Brian Fields has done a lot of previous work in relation to past supernovae, so when Connor O’Mahoney and I expressed interest in working with him on a project related to this, he then had the idea to look at these X-ray data to see what we could find. The project initially began with us scouring the literature to consolidate and analyze all the observations that have been made. From there, we could then assess the potential damage this high-energy emission may have on Earth-like biospheres.

This is why it was great to collaborate with Adrian Melott and Brian Thomas, two co-authors on the paper who have conducted extensive research into the terrestrial consequences of astrophysical radiation from all sorts of transient events. And since this was the first time anyone has focused the analysis specifically on the X-ray profiles, we had to look at what the Earth system’s response would be in a different light (no pun intended). For example, the depth at which the X-rays will interact with the atmosphere will be distinct from the previous gamma-rays and cosmic rays that most of the literature had analyzed previously. This, and other factors, serve to alter the combined effects that would be imposed on the biosphere.

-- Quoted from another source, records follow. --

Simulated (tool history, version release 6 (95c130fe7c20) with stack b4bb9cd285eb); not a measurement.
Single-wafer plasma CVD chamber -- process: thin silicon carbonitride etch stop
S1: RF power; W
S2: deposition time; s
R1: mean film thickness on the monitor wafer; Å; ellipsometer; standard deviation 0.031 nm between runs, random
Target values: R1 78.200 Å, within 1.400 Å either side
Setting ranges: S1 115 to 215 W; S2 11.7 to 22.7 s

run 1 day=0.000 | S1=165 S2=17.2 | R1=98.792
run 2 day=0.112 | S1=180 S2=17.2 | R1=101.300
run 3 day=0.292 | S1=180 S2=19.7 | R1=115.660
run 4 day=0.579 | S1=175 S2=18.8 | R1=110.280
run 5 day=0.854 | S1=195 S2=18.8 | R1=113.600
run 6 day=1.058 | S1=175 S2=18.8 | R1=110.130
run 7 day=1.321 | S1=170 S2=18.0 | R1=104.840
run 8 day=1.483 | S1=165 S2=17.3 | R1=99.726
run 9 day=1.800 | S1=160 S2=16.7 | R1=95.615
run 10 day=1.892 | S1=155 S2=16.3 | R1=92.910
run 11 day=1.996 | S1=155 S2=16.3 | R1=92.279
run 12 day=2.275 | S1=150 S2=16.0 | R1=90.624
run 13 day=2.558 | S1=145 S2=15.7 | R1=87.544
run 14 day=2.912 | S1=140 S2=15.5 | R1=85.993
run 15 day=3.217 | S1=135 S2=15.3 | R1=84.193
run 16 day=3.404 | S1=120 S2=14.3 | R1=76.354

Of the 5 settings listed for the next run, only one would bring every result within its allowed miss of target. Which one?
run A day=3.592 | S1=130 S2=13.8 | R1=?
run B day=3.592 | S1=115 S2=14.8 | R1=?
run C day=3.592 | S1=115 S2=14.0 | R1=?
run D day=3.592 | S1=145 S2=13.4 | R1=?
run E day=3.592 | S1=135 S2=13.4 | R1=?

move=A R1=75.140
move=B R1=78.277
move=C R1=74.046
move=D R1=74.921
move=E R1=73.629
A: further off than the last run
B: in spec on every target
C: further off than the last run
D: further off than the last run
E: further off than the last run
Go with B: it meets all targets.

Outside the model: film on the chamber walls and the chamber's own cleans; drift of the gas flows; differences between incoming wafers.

Now that we’ve taken a first look at the effects that these X-ray luminous events may have on Earth, there are plenty of paths we could take next. One path forward is to further utilize modern datasets of transient emission profiles to run against modern global climate models of Earth and other exoplanets. Of course, what would be of great benefit for our research is to continue the wonderful work being done by Chandra, and to increase the cadence of astronomical observations in the X-ray band!